Island Hopping

3 min read
Bali and the Maldives may be your preferred island destinations, but you can enjoy the sun, sand and sea while staying safe at one of several unspoilt islands located a short boat ride away from mainland Singapore.

KUSU ISLAND
Kusu, in Hokkien, means ‘tortoise’ or ‘turtle’. The story goes that two fishermen — a Chinese and a Malay — were out at sea when their ship was wrecked. To save them from drowning, a giant tortoise turned itself into an island — hence, the island’s name. The men were so grateful that they built a Taoist shrine and a Muslim keramat (‘shrine’ in Malay). Over the years, the island has become the site of an annual pilgrimage that draws hordes of devotees to Da Bo Gong, a Chinese temple, and also to the Malay keramat. In case you’re wondering, a sanctuary for different breeds of turtles does exist on the island.

Getting there: Take a ferry ride from Marina South Pier.

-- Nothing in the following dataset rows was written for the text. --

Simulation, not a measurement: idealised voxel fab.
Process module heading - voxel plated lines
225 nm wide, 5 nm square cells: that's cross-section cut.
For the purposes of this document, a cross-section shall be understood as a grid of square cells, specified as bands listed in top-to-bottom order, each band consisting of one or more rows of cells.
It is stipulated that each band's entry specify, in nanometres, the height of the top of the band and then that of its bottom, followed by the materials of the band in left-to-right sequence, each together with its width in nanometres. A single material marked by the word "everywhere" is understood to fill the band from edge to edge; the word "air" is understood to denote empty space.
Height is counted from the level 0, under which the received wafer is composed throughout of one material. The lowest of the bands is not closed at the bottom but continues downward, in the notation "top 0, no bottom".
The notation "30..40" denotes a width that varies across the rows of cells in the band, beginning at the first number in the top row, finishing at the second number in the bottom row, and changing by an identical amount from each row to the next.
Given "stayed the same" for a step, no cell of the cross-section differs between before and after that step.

What to do: Pay a visit to the Da Bo Gong Temple and make a wish at the wishing well. If you have children in tow, you’ll want to drop in at the turtle shelter, after which you could go swimming or snorkelling. Thanks to marine biodiversity conservation efforts, the waters surrounding the island harbour tons of coral reefs, fish and other marine life.

ST JOHN’S ISLAND
Located roughly 6.5km south of Singapore, St John’s Island is home to a range of wildlife and marine research centres. These include the Marine Aquaculture Centre and St John’s Island National Marine Laboratory, both of which manage areas that are restricted from public access. However, visitors are welcome to drop in at the Marine Park Outreach and Education Centre. The island is popular with anglers.

Getting there: Catch a ferry from Marina South Pier.

What to do: St John’s Island boasts different types of coral, reef fish, sea sponges and seagrass. Check the tide forecast to pick a time for an intertidal walk to experience these natural wonders.

NParks also organises a curated trail showcasing the biodiversity and history of St John’s Island and Sisters’ Island Marine Park. However, there’s only one tour a month and slots are limited. For more information, log onto https://www.nparks.gov.sg/gardens-parks-and-nature/parks-and-nature-reserves/sisters-islands-marine-park/st-johns-island-trail.

To get away from the crowds, St John’s Island has accommodation you can book for an overnight stay.

PULAU UBIN
Shaped like a boomerang, this 1,020-hectare island is home to some of Singapore’s last kampungs as well as the Chek Jawa wetlands, one of Singapore’s richest ecosystems.

Getting there: Take a short bumboat ride from Changi Point Ferry Terminal.

What to do: Boasting lush greenery and abundant wildlife, Pulau Ubin has a lot to offer
nature lovers. You can go birdwatching, visit the Ubin fruit orchard and
explore abandoned quarries. Head to the eastern part of the island to check
out the old restored houses and the Chek Jawa wetlands. As you stroll the
boardwalk, keep an eye out for fiddler crabs. Sports enthusiasts can take on the island’s
challenging biking trails or kayak around the island.